# Principal component analysis

We use here PCA to perform dimensionality reduction, first to explore how the method works and how well its perform in compressing the data at hand; and then whether it is a useful preprocessing of other learning algorithms (here, logistic regression).

**There are 5 questions to answer.**

In [None]:
import os
import tensorflow as tf
import numpy as np
import matplotlib.pyplot as plt

# set up the random number generator: given seed for reproducibility, None otherwise
# (see https://numpy.org/doc/stable/reference/random/generator.html#numpy.random.default_rng)
my_seed = 1
rng = np.random.default_rng(seed=my_seed) 

## Loading the MNIST dataset

we consider performing PCA on the standard MNIST dataset already encountered in few times in the hands-on.

In [None]:
# load data from Keras, values between 0 and 255 initially
(x_train_full, y_train_full), (x_test_full, y_test_full) = tf.keras.datasets.mnist.load_data()
print('initial data type for images = ',x_train_full.dtype,', initial data shape = ',x_train_full.shape)
print('initial data type for labels = ',y_train_full.dtype,', initial label shape = ',y_train_full.shape,'\n')
    
# renormalize to have data between 0 and 1; could alternatively use built-in rescaling function
# such as https://scikit-learn.org/stable/modules/generated/sklearn.preprocessing.StandardScaler.html
x_train_full = x_train_full/255. 
x_test_full = x_test_full/255.
print('Train set: data set size =',x_train_full.shape[0])
print('Test set:  data set size =',x_test_full.shape[0])

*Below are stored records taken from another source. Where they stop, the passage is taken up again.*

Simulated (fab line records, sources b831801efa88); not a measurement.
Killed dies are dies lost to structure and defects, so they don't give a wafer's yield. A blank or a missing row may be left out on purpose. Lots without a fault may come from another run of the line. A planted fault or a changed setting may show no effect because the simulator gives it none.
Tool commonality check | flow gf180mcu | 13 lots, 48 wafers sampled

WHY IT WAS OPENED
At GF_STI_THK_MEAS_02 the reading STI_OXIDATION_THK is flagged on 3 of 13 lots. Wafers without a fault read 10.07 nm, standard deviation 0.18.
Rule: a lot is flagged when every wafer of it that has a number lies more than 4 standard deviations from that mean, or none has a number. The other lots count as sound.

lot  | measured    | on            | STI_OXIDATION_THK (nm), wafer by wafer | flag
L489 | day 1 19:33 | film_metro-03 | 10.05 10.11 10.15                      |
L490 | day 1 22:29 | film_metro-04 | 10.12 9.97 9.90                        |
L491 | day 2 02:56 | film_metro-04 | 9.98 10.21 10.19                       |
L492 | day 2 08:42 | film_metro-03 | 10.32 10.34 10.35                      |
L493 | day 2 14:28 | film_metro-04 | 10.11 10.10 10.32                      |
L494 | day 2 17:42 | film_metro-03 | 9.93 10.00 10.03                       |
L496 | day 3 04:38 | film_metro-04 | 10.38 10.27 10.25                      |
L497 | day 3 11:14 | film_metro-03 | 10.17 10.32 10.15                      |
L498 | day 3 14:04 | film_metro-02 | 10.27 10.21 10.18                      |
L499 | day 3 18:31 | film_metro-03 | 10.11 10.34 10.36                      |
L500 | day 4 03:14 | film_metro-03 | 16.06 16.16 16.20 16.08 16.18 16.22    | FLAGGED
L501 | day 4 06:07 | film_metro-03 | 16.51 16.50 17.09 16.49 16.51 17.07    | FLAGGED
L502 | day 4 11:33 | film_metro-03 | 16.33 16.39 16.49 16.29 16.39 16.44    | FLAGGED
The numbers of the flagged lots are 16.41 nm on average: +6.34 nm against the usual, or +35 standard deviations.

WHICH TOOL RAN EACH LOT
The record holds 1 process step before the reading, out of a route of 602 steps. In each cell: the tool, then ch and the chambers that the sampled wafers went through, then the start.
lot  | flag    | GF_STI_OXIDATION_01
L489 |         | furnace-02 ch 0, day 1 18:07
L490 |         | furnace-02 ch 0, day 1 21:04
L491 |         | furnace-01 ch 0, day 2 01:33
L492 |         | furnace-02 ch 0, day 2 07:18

# reshape the data points, which are 28x28 tensors, into a single vector of size 28x28=784
x_train_full = x_train_full.reshape((x_train_full.shape[0], 784))
x_test_full = x_test_full.reshape((x_test_full.shape[0], 784))

# shuffle data
indices = np.random.permutation(x_train_full.shape[0])
x_train_full = x_train_full[indices]
y_train_full = y_train_full[indices]
indices = np.random.permutation(x_test_full.shape[0])
x_test_full = x_test_full[indices]
y_test_full = y_test_full[indices]

We can plot the first elements of the resulting data set in order to see what they looks like, in particular when binarization is performed.

In [None]:
plt.figure(figsize=(10, 10))
for i in range(25):
    plt.subplot(5, 5, i+1)
    plt.xticks([])
    plt.yticks([])
    plt.grid(False)
    # color map = binary, other choices here https://matplotlib.org/stable/tutorials/colors/colormaps.html
    plt.imshow(x_train_full[i].reshape(28,28), cmap=plt.cm.binary)     
    plt.title(y_train_full[i])
plt.show()

## Performing PCA

We use the PCA as implemented in scikit-learn https://scikit-learn.org/stable/modules/generated/sklearn.decomposition.PCA.html, see also https://scikit-learn.org/stable/modules/decomposition.html#pca

In [None]:
# importing the required class
from sklearn import decomposition

# initializing the pca
pca = decomposition.PCA()
pca.n_components = 784
pca_data = pca.fit_transform(x_train_full)

We can then plot the various eigenvalues of the empirical covariance, and the percentage of the explained variance as a function of the eigenvalue number.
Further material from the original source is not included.